Wednesday Feb 07, 2007
Wednesday Feb 07, 2007
I've often been asked what value the Sun Cluster 3.x software brings to Oracle 10g R2 RAC deployments when 10g already has a built-in cluster framework. The short answer is increased robustness, availability and, above all, data integrity. These qualities stem mainly from Sun Cluster's membership and failure fencing features that have been present in the product since its initial release.
To try and condense the all technical arguments behind these assertions into a suitable blog posting would be almost impossible. Instead, my colleagues and I have written a whitepaper that provides detailed technical information on the benefits of using Sun Cluster 3.x when deploying Oracle 10g R2 RAC databases. The whitepaper can be downloaded from the Sun web site.
Tim Read
Staff Engineer
Monday Oct 16, 2006
Oracle is by far and away the most popular service running on Sun Cluster 3.x . Sun Cluster supports highly available (HA) Oracle, Oracle Parallel Server (OPS) and Oracle Real Application Cluster ( RAC ) giving users a very wide choice. Here it is the breadth of release, operating system and platform coverage that drives its appeal.

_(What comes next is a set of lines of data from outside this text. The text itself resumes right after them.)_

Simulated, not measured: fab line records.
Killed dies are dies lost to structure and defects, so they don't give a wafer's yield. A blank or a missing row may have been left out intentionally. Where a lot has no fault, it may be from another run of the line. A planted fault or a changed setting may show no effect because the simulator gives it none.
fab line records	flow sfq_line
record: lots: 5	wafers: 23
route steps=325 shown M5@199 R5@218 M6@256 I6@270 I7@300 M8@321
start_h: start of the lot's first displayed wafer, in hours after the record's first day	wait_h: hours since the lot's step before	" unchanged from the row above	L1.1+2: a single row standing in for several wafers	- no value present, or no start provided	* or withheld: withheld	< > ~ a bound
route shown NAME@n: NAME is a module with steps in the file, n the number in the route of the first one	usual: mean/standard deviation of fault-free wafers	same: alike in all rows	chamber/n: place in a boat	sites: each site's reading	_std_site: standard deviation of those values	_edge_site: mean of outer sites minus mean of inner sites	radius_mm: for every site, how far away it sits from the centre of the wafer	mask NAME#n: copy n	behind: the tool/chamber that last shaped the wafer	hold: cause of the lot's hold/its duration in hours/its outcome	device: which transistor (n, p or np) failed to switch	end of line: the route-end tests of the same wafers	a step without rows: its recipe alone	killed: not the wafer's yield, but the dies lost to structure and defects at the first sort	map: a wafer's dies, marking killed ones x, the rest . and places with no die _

The HA Oracle agent on SPARC supports a long list of Oracle releases from 8.1.6.x on Solaris 8 to 10.2.0.x on Solaris 10 and numerous options in between. Additionally, the Sun Cluster 3.1u4 for (64 bit) x86 HA Oracle agent supports Oracle 10g R1 (32 bit) and 10g R2 (64 bit).
The parallel database coverage is similarly extensive with the SPARC platform supporting a broad set of volume manager (Solaris Volume Manager and Veritas Volume Manager) and Oracle releases from 8.1.7 up to 10.2.0.x. In addition Oracle 10g R2 (10.2.0.x) is also supported on the 64 bit x86 platform.
There are also a wide set of Oracle data storage options: raw disk, highly available local file systems and global file systems for HA Oracle; raw disk or network attached storage for Oracle OPS and raw disk, network attached storage or shared QFS file system for Oracle RAC.
But why even mention that Sun support these releases, why don't Sun support all releases in every hardware and software combination? The answer is that high availability is Sun Cluster's number one goal and achieving this doesn't happen by accident. It demands careful design and implementation of the software using extensive peer review of all code changes, followed by extremely thorough testing.
Having only joined the engineering group in the last year or so, I was staggered by the sheer volume of testing that is actually performed. It was also encouraging to see how close the engineering relationship was with Oracle too. For the recent release of Oracle 10g R2 on 64 bit x86 Solaris, the team I work with performed numerous Oracle designed tests on the product. These checked the installation process, its 'flexing' capability, i.e. adding or removing nodes, and its co-existence with previous releases, each for the various types of storage option. These tests numbered in the 100s and often required re-tests if bugs were found and these were just the Oracle mandated tests. In addition the Sun Cluster QA performed extensive load and fault injection tests.
It's these latter two items that set Sun Cluster apart in the robustness stakes. What makes an insurance policy worth the investment is the degree of confidence the user has that it will 'do the right thing' when a failure occurs. When system is sick or under load, user land processes often don't respond or may only respond after a long delay. It may also be difficult to determine whether other cluster nodes are alive or dead. Here, Sun Cluster comes into its own; the kernel based membership monitor very quickly determines whether cluster nodes are alive or not and takes action, i.e. failure fencing, to ensure that failed or failing nodes do not corrupt critical customer data.
By using automated test harnesses, Sun Cluster's Quality Assurance (QA) team are able to simulate a wide variety of fault conditions, e.g. killing critical processes or aborting nodes. These can be performed repeatably at any point during the test cycle. Faults are also injected even while the cluster is recovering from previous faults. In addition, the QA team perform a comprehensive set of manual, physical fault injections, such as disconnecting network cables and storage connections. All of this helps ensure that the cluster survives and continues to provide service, even in the event of cascading failures, and under extreme load.
This level of "certification", rather than simple functional regression testing, means that Sun Cluster has the capability to achieve levels of service availability that competing products may struggle to match.
Tim Read
Staff Engineer